Rules may improve events
Few methods of attracting people to a city’s downtown business district beat special events such as festivals and street fairs or entertainment. Steubenville City Council members understand that, but they also recognize that simply throwing downtown streets open to all comers is not wise.
Members of council’s Planning Committee plan to meet Nov. 12 to discuss how special events can be encouraged without creating problems.
Some have caused concerns, in the past.
As Councilman Bob Villamagna noted last week, “They’re setting up whenever they feel like it, blocking streets whenever they feel like it.” Some event organizers have taken it upon themselves to block streets, it was pointed out.
Obviously, that will not do.
During last week’s meeting, Councilman Eric Timmons said he believes existing municipal regulations are adequate to control special events.
“They just need to be enforced,” he suggested. “We want to attract people and business, not hamper it in any way,” he added.
But some limits have to be set for the good of everyone. Blocking access to businesses, by both potential customers and suppliers, is counterproductive. Council members have asked for information on special event rules in Wheeling because, as Villamagna noted, “just about everything is covered in them.”

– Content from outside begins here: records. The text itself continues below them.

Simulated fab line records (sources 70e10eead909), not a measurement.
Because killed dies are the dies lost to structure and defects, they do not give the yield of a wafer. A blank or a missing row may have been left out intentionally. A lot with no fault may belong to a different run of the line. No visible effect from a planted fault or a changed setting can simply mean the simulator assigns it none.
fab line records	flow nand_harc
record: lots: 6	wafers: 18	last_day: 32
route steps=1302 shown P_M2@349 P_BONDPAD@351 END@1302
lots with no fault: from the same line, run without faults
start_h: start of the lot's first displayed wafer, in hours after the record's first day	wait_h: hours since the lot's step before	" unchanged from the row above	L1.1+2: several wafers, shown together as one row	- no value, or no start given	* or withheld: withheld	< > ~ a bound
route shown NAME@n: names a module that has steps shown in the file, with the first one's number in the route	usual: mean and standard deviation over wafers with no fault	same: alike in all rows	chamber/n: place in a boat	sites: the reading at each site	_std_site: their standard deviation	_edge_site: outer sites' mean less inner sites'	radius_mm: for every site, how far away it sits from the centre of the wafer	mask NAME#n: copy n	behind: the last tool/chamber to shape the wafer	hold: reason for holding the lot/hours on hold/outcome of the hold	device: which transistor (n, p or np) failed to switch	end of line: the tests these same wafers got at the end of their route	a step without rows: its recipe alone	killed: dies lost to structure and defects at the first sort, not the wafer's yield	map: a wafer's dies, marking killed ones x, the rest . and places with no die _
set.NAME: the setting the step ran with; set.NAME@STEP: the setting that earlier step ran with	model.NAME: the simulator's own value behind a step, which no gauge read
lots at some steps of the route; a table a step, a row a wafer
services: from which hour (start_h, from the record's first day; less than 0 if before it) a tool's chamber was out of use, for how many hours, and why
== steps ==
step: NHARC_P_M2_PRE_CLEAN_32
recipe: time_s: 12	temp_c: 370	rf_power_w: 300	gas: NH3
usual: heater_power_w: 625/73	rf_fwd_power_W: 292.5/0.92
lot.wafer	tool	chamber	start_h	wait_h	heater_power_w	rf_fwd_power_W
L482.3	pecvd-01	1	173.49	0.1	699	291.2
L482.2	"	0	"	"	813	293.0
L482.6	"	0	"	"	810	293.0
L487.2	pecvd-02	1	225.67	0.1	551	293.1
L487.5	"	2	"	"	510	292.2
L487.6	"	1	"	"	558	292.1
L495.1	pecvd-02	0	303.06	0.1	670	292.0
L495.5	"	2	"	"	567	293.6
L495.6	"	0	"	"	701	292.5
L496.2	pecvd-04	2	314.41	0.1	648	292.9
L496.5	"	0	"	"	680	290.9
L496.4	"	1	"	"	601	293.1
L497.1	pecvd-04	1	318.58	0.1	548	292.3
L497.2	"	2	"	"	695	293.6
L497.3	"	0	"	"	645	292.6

Perhaps other communities also have good ideas on the subject.
Planning committee members plan to convene their meeting at 6:30 p.m. next Tuesday, prior to the regular council meeting at 7:30 p.m. We suggest those thinking of holding special events — as well as those who have held them during recent months — provide input to the committee. A few common-sense rules need not be a burden.
In fact, they could add to the successfulness of special events in Steubenville.